French IT giant Atos Group stated on Wednesday that it anticipates a substantial full-year revenue decline, a projection that aligns with its previous guidance, citing persistent contract losses in the quarter ended December 31.
The group forecasts its 2025 revenue to fall to 8 billion euros (approximately $9.4 billion), consistent with its earlier predictions. Group Chief Executive Philippe Salle stated during a media call that this implies an organic revenue decline of 13.8%.
Once a benchmark in Europe's technology sector, Atos has only recently stabilized after undergoing a deep debt restructuring. Following years of consecutive challenges that brought the company to the brink of financial collapse, it is now focused on rebuilding investor confidence.
The group is advancing its restructuring plan through asset sales and layoffs, resulting in a significantly smaller operation. Its market capitalization, which peaked at over 10 billion euros, has now shrunk to just one-tenth of that value, standing at approximately 1 billion euros.
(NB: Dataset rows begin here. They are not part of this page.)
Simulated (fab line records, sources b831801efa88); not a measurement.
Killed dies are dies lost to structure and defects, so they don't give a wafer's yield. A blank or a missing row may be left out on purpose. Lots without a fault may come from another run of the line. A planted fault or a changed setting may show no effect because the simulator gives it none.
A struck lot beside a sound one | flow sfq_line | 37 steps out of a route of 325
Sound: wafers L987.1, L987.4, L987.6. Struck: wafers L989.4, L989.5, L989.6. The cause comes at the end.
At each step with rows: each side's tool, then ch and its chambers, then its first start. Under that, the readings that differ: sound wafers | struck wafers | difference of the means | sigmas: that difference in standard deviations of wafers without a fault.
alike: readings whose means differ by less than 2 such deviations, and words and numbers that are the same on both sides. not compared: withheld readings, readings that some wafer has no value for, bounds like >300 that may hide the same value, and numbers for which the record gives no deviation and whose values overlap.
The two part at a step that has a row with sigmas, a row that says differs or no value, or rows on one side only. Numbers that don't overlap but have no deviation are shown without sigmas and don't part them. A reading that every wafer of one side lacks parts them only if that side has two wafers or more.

"We can see client confidence is gradually recovering, though perhaps at a slower pace than I initially anticipated," Salle told reporters.
He revealed that following the completion of asset divestments in Scandinavia and Latin America, Atos plans to exit markets in approximately 10 additional countries by 2026.
The group indicated that its 2025 profitability metrics are expected to exceed targets. It will announce its 2026 outlook alongside the final full-year results report on March 6.